Another movie I caught in between was Children of Men. What a heartbreaking movie!
I loved both of those films, quester.
Thanks for the rec, Pete. I'll go netflix it.
I am running away from Natter so I can shower before bed. Can catch up on the Oscars later.
Wait Until Dark with Audrey Hepburn and Alan Arkin
Lovelovelove that movie! Alan Arkin is sooooo evilicious as Harry Roat, Jr., and Richard Crenna is also terrifically smarmy.
And early feature-film Disney did use a lot of live-action film to base their animation on, especially for their human characters. IIRC, there were a few actresses that were used in the live-action film who later did voice work for another film.
Lovelovelove that movie! Alan Arkin is sooooo evilicious as Harry Roat, Jr., and Richard Crenna is also terrifically smarmy.
I forgot to mention that the little girl in the movie was in the audience so that added a bit of fun as everyone would clap and cheer at her key moments.
We own & love the 2003 Peter Pan, too. The kids love it too.
Alice in Wonderland made $116 million. The second-place movie made $13.5 million.
If Alice keeps making money they'll probably have to do a sequel. Or turn Tim Burton loose on all of our childhood favorites as he squelches them under his increasingly more banal vision.
I think we can safely assume that the Velveteen Rabbit will be a stripe-suited ninja in 2012, heralding the end of the world.
I still wanna see it. There was an interesting review in the Dallas Observer that looked at it from a feminist place. [link]
I think the film presents itself as a feminist text, but on close reading I don't think it passes. Alice rarely displays any real agency - for the most part she simply does what she's told. The White Queen gives lip service to the idea that Alice has to make her own choices, but the choice she offers her is "You can either do what I tell you or all your friends will die. Up to you, though! No pressure! TOTALLY YOUR CALL WHETHER OR NOT EVERYONE DIES."
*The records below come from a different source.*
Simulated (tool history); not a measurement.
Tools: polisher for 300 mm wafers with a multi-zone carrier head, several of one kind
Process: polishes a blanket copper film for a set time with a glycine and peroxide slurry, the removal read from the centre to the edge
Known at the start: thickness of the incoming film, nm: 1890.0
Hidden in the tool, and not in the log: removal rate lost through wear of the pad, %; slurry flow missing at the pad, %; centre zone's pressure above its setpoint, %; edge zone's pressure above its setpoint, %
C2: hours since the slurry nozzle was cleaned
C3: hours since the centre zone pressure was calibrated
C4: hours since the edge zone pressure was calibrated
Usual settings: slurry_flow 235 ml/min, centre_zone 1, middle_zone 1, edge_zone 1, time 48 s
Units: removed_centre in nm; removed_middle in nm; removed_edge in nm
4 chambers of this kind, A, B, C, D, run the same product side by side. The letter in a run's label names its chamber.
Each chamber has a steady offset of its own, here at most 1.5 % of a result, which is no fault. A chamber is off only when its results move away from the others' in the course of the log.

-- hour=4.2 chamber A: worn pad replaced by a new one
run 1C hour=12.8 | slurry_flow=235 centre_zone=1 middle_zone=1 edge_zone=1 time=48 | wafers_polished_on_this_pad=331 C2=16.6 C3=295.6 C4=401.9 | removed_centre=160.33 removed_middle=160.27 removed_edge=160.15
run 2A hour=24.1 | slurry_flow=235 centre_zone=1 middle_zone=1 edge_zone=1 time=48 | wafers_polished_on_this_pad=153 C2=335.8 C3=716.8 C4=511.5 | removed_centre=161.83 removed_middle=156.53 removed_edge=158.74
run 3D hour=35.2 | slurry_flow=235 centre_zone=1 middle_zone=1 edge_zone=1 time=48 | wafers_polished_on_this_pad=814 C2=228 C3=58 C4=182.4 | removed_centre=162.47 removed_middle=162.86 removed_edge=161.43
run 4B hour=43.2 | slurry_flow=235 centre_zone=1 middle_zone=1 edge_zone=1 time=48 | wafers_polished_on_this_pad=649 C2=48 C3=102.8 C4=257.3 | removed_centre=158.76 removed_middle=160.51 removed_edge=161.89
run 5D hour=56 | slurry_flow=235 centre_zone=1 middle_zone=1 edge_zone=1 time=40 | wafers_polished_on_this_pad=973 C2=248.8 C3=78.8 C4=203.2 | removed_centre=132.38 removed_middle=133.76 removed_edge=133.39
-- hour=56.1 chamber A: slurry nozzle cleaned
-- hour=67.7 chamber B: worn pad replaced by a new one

In the one scene where she acutally does make a choice, she chooses to rescue the Hatter. Which, yay for having the damsel rescue the father-figure I guess, but OTOH, the one single time in the entire film where the title character thinks for herself, and it's about a man.
And for a Tim Burton film, I was pretty pissed off that the happy ending boiled down to conventionally pretty blonde girl of explicitly normal size wins, weirdo goth misfits disenfranchised forever. REALLY, TIM? REALLY???